Trying new things is scary, and being brave enough to give if your all is hard.
But I did it.
I spent hours drawing him, and it was perfect.
He didn't seem to care.
I tried to take pride in my art but when he treated it as mediocre I just felt disappointed and stupid.
It was even more of a let down since I expected it to be met with enthusiasm.
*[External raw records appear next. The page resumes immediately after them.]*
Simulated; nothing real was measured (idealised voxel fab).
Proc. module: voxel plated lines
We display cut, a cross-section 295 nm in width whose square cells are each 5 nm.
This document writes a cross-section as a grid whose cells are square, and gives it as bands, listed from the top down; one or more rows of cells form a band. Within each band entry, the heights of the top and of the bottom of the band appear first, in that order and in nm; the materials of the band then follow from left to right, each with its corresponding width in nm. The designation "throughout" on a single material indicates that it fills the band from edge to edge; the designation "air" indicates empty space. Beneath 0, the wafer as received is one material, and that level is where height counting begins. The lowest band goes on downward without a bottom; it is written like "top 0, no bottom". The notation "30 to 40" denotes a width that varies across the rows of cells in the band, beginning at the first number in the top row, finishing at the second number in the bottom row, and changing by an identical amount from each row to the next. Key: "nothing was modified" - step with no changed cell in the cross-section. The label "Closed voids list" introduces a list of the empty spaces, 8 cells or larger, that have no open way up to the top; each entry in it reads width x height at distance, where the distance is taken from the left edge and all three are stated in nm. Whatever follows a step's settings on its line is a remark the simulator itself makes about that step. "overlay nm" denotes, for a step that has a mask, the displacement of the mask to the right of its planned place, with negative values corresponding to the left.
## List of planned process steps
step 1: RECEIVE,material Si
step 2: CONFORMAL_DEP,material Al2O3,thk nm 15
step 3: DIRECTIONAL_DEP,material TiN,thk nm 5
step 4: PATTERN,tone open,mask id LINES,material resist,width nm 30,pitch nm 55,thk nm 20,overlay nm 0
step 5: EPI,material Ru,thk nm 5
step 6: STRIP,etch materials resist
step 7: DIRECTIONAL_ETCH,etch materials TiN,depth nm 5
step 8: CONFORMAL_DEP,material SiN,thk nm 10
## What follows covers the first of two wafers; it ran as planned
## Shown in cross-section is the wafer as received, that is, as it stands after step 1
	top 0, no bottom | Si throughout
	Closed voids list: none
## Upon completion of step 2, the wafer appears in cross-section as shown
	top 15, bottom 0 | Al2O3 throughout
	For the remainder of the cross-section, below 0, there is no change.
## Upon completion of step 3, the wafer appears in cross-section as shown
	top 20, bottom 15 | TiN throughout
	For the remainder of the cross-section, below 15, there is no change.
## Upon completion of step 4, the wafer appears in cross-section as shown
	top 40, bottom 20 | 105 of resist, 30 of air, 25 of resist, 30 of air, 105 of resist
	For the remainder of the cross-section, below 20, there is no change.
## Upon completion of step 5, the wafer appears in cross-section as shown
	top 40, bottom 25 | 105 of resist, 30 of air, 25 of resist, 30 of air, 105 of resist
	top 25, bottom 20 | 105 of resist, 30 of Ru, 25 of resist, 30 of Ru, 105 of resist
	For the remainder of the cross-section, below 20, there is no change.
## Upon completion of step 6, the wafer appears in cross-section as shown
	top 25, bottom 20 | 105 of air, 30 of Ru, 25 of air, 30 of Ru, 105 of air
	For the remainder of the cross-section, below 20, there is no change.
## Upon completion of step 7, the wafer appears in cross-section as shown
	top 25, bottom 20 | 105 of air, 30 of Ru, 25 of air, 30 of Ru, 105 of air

But he barely gave it a second glance.
I wonder if I'll ever muster the courage to try again.
I really hope so.
Mar 31, 2020
Mar 31, 2020 at 4:01 AM UTC
He loves me
I think our definitions of love keep changing
And that's my favorite part
I love him more now than I did 6 years ago
I love him more now than I did 3 months ago
Maybe even a few days ago
Our knowledge of love grows as we do
And we never stop growing
I paid for our relationship with a part of me that didn't work in it
I don't feel a sense of loss anymore
I love myself as I am now more than I did before I was his
I love who he is with me now more than I loved him 6 years ago, before he had fully become mine
I guess that's the point
We sacrificed the incompatible parts of ourselves because we loved eachother more than ourselves
I love him more than myself
He loves me more than himself
So we changed for eachother
We trimmed off the dead parts
We died and were born new
Sometimes it even feels like we became eachother
Our love feels ancient, safe, and warm
I am happy
My soul feels complete
I married you
I will love you forever
Feb 22, 2019
Feb 22, 2019 at 4:15 AM UTC
My aversion to sleep is ironic.
I would love to be sleeping right now.
It's just... that constant, unavoidable, uncomfortable consequence.
Waking up.
Sleep is a painless high, and waking up is a bucket of cold water.
Everyday I allow myself to be doused with reality.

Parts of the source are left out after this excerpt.